Hacker News new | ask | show | jobs
by nkrisc 1411 days ago
Obviously I don't know how other people feel, but even when I have to project different "identities" in different social situations, I'm still the same person within and just tailoring the output to be appropriate to the settings. I act differently when I'm playing with my son, when I'm at work, when I'm with my wife, etc... But I'm always the same person in all those situations with the same thoughts, the same desires, and can be thinking about those other situations while actively expressing a different "identity" for a different one.

I think the mask analogy is a good one, it feels to me that regardless of what "mask" I'm wearing, I'm still the same, singular person underneath it in all situations. I am only one person, even if I only choose to show selective parts of my personality at different times.

2 comments

If you like this topic, what you’re describing is the essentialist worldview, and in my opinion a major part of societal debates today touch on the rejection of this worldview (classically by existentialists).

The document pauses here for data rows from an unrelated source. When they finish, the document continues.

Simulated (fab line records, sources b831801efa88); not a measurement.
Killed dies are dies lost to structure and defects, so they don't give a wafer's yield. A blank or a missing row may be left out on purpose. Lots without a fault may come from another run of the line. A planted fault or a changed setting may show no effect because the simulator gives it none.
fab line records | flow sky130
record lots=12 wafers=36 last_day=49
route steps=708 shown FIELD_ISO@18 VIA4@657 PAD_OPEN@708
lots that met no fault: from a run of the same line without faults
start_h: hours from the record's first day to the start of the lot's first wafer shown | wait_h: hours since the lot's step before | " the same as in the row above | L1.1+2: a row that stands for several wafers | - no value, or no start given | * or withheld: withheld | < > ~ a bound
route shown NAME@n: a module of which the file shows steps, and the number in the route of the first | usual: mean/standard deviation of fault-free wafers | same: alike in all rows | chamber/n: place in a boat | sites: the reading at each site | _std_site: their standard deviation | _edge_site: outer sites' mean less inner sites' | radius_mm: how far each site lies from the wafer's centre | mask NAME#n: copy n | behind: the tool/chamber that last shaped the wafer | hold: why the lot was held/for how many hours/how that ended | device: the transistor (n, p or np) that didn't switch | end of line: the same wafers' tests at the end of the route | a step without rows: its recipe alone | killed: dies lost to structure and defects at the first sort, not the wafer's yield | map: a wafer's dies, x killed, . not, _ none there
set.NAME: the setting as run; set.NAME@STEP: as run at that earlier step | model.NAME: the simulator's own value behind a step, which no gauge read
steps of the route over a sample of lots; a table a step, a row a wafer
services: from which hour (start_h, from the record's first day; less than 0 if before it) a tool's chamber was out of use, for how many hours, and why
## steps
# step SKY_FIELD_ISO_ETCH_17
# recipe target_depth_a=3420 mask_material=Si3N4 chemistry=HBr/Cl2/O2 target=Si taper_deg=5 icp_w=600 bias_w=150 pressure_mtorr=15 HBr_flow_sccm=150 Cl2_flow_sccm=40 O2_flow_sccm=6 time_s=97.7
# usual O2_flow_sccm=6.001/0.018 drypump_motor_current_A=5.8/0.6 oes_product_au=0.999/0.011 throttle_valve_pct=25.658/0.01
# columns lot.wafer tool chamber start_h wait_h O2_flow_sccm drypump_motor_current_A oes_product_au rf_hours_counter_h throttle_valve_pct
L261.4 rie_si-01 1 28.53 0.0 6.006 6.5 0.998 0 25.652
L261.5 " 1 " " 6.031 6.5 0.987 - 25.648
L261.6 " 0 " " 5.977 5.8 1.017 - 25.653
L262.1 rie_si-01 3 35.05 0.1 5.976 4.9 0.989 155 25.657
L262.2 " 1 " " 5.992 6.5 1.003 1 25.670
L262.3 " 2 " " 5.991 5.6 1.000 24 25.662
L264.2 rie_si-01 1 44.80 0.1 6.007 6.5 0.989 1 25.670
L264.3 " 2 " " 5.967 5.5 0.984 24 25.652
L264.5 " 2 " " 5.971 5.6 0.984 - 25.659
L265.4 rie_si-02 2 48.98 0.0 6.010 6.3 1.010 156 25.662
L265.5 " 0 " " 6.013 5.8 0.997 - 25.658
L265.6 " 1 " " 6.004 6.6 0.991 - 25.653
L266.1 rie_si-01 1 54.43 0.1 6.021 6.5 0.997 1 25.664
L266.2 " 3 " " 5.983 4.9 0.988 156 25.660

Is there stability to who you are? This question can also be asked of nations, of language… And this debate dates back to Plato.

> But I'm always the same person in all those situations with the same thoughts, the same desires

I think that's debatable, and further, a lot of that coherence is a personal/cultural choice and not something inherent to consciousness. At a minimum, you might admit the existence of biases like anchoring -- maybe you'll more heavily weight your child's desires while playing with them versus when your in the middle of work a day later (maybe vice versa!) -- but such things might be a hint of how these other perspectives work.